I’ll be honest, I didn’t know what to expect with Kyoto. I mean, I did know about it and why I booked part of my vacation here but after being in the chaos known as Tokyo for several days, I don’t know if I was going to be able to adjust to the more traditional and quieter Kyoto. I don’t think I’m completely adjusted yet but if today is a sign of what’s to come, I can’t wait to continue the transition.

For those expect some humor from me on today’s blog post, assuming you think what I’ve written so far on this blog has been funny, you probably won’t be getting much of that today. The takeaway from today’s activities don’t lend themselves to be humorous, it’s more contemplative, awe-inspiring, and thought-provoking and you’ll understand as you continue reading. This will probably be the case for the next several days during this part of my vacation in Kyoto and Osaka. Days like these were the main reason I came to Japan.

I started my day off by waking up early for a traditional Japanese breakfast in the restaurant in my hotel. This was why I called it a relatively early night last night, I have to factor in the time it takes to write these blogs (they don’t just write themselves, each of these takes at least 2 hours). I get up early, I don’t even shower, I figured I’d do that after and time is of the essence since the restaurant in the Hotel Gimmond closes at 9:30am. I walked into the restaurant and it definitely isn’t your normal Howard Johnson type hotel restaurant, it’s very traditional Japanese.

This was the view from my seat, looking through the bamboo curtain onto the traditional seating area.

This was the traditional breakfast meal. Ok, let me see if I remember it. On the right is miso, something the Japanese have at every meal. Moving counter clock-wise you have egg, not well done, very soft eggs here in Japan. Of course above that is the tea, yummy! Next was some kind of fish, a big piece, with some other fish type thing with it and then some lettuce and cabbage. After that is the rice and then you have two dishes of pickled vegetables. The packet on the bottom is nori.

After this delicious breakfast (for $8 mind you), I walked to the front of the building and then to the roof top to snap some pictures, here they are…

Front door of hotel looking right.

Front door of hotel looking left.

Roof top of hotel looking right.

Roof top of hotel looking left.

After taking these pictures, I go back and shower, spend a lot of time trying to figure out which temple/shrine to go to today and if I’m going to take a subway or walk. I play it safe and head for the popular temple here in Kyoto, and decide it’s only about a 2 mile walk, and the weather is ridiculously beautiful, I’ll slow walk in and see the sights along the way.

As soon as I leave my hotel, I see this…

I thought I was seeing a geisha already, little did I realize I’d be seeing women dressed like this all day and no, they aren’t geishas. They might be a meiko, a geisha apprentice but odds are it’s just Japanese women in traditional Japanese kimono’s. Still a good picture of them wearing these outfits in the middle of a major metropolitan area.

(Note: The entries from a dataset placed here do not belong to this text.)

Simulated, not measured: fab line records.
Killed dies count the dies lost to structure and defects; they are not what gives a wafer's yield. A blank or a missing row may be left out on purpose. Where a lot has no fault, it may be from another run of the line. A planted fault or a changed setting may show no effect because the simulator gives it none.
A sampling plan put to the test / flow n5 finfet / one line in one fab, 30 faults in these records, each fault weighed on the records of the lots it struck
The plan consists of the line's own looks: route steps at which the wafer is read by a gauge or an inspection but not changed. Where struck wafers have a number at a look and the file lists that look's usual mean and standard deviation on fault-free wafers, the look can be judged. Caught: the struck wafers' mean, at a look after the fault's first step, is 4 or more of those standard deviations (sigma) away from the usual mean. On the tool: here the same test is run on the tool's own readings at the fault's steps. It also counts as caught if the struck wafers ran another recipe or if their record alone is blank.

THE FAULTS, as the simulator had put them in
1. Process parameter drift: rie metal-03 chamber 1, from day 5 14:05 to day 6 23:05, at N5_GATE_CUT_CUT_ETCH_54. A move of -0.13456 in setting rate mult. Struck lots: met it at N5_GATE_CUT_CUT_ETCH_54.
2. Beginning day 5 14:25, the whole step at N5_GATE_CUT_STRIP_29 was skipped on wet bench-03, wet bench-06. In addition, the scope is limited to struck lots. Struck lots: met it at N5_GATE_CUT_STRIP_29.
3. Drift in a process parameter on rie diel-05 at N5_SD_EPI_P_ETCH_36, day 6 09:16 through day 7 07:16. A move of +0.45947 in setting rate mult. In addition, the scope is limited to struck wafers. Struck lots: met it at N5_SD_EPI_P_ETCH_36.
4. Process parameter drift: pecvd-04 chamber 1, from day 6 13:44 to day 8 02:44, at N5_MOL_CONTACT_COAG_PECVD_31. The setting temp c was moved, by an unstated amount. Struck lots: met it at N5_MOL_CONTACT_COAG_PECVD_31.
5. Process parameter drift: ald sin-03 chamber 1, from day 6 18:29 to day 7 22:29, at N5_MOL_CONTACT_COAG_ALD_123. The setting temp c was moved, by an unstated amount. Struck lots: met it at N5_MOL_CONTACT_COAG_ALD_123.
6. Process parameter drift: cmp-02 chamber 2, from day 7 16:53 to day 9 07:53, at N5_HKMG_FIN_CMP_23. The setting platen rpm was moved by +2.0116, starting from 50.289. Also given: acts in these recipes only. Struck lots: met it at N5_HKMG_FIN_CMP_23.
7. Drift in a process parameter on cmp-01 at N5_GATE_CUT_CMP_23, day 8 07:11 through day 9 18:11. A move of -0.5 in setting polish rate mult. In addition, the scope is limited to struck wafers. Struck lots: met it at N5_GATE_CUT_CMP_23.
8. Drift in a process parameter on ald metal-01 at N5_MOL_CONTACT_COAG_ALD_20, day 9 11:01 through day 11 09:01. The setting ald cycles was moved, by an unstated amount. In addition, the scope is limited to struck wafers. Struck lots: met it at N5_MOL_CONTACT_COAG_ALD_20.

Here are some things I saw along the way to the temple I decided to go to today. I’ll come back and talk before I get to a certain set of pictures.

This was interesting, in a city full of Buddhist temples and shrines, here was a Catholic church. It definitely stood out to me, like a Jewish temple in Seattle.

This is the Kamo River that goes right through Kyoto and on both sides is a bike path and people sit on the little beaches on the side of it.

This is a statue of the supposed founder of kabuki theater. Kabuki started with the geishas and this statue is very close to the geisha district so it seems plausible.

This street is called Mikoji Dori and is a stark contrast from the chaos of the streets all around it. This area is very traditional Japan with tiny restaurants, porcelain stores, and girls in kimonos. It’s also incredibly peaceful even though it’s tourist central.

These aren’t even shrines, these are private residences in these areas. There are a lot of homes around here. They don’t have a lot of real estate but they are so beautiful, you can easily confuse them for religious grounds.

If you remember a few days ago, I talked about people tying paper onto rope or wire with their prayers and wishes on it. This is one of those but with the dial turned to 11!

The ways to sanitize your hands before entering a temple are getting more and more elaborate and beautiful.

These are the kind of things you see as you walk through these private residential areas. It never gets old seeing a temple just as you turn a corner.

Ok, so you’ve seen a lot of what I saw along the way, and had the next thing not happened, those would’ve been amazing experiences but instead, they couldn’t hold a candle to this next part.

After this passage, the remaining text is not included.